Saturday, May 20, 2023

Saturday in Lisbon

It was good to get outside after a morning spent in the Gulbenkian.  This ferry terminal looked brand new. 


It's just across the street from Praca do Comercio, Lisbon's waterfront square.  Some ridiculously costumed man with a pot belly inserted himself into every tourist's photos of the equestrian monument to Jose I.  He was king when the 1755 Lisbon earthquake (and tsunami!) struck, nearly leveling the city.


Walk through the arch and you're in the city's historic center which is a lot sleazier than I expected.


Like Porto, Lisbon has many hills.  We took an elevator instead of the stairs to the Sé de Lisboa which has survived many earthquakes.


This Sebastian--minus the arrows, if not the stigmata--looks like he should be in a Derek Jarman film, not a church.
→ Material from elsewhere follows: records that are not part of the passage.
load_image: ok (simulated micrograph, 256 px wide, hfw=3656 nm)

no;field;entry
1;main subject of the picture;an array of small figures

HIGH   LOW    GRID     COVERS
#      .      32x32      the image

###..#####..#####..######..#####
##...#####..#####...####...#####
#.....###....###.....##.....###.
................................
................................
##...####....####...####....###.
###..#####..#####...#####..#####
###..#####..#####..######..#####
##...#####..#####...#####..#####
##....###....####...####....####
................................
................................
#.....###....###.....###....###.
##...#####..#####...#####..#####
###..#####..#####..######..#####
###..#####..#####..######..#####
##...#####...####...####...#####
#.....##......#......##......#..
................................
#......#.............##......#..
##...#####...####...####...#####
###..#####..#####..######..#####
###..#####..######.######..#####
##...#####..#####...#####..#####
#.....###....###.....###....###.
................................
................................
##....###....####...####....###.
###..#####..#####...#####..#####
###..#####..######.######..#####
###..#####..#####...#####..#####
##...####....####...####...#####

Then again, church officials used flabellas (fan chairs embellished with white ostrich feathers) to transport bishops.  As Mary Louise Parker said so memorably centuries later in Longtime Companion, "You tell me."


The birds at either end of this carrack explain what the image is doing on the cathedral wall.  It's carrying the remains of Vincent of Saragossa, a Spanish martyr beatified for his refusal to worship Roman gods in the fourth century.  Portugal's first king vowed to bring his remains to Lisbon if he could defeat the Moors in the 12th century.  Legend has it that two ravens protected the ship on its journey.  



None of us were in the mood to stand in line for the Santa Justa Lift.  It has taken Lisboans and tourists from the lower streets of Baixa to Carmo Square since 1902, when steam powered it.  Electricity came five years later.


People have been enjoying Rossio since the Middle Ages.


This friendly fella put me in the mood for bacalao later.


And not because it looked so appetizing!

St. Dominic's Church, built in 1241, housed Portugal's Inquisition. It's also where a Jesuit priest, who described the Lisbon earthquake as "God's wrath," was executed for heresy in 1761.  

What goes around, comes around.  Fire completely gutted the interior of the church in 1959.  Two firemen were killed fighting the blaze.


But Jesus is love.


The streets got a lot nicer and less crowded as we walked farther north.


I celebrated an early happy hour with a delicious glass of sangria.  


We dined in Sao Miguel.


The relaxed man in red has a terrific view of the Lisbon's terra cotta tiles--which reminded me of flying over Paris in 1963--and the Tagus River.


Patron saints, like clothes, go in and out of fashion if not their statues.  Popular vote replaced the looming Vincent, who long held the honorific (see above) with Anthony, a local, in 1981.  The monastery in the background, also named for Vincent, perfectly caught the setting sun.


Comic book-like tiles depicted Lisbon's history nearby.  Vasco da Gama set sail for India on July 8, 1497. It looks as if it took at least six months to land in Kolkata.


Farol Santa Luzia served a very pretty cocktail, although I didn't much care for the peppercorns in my gin and tonic.  Maybe I shouldn't have chewed them.


But the encrusted bacalao was mighty tasty if a lot thicker than I expected.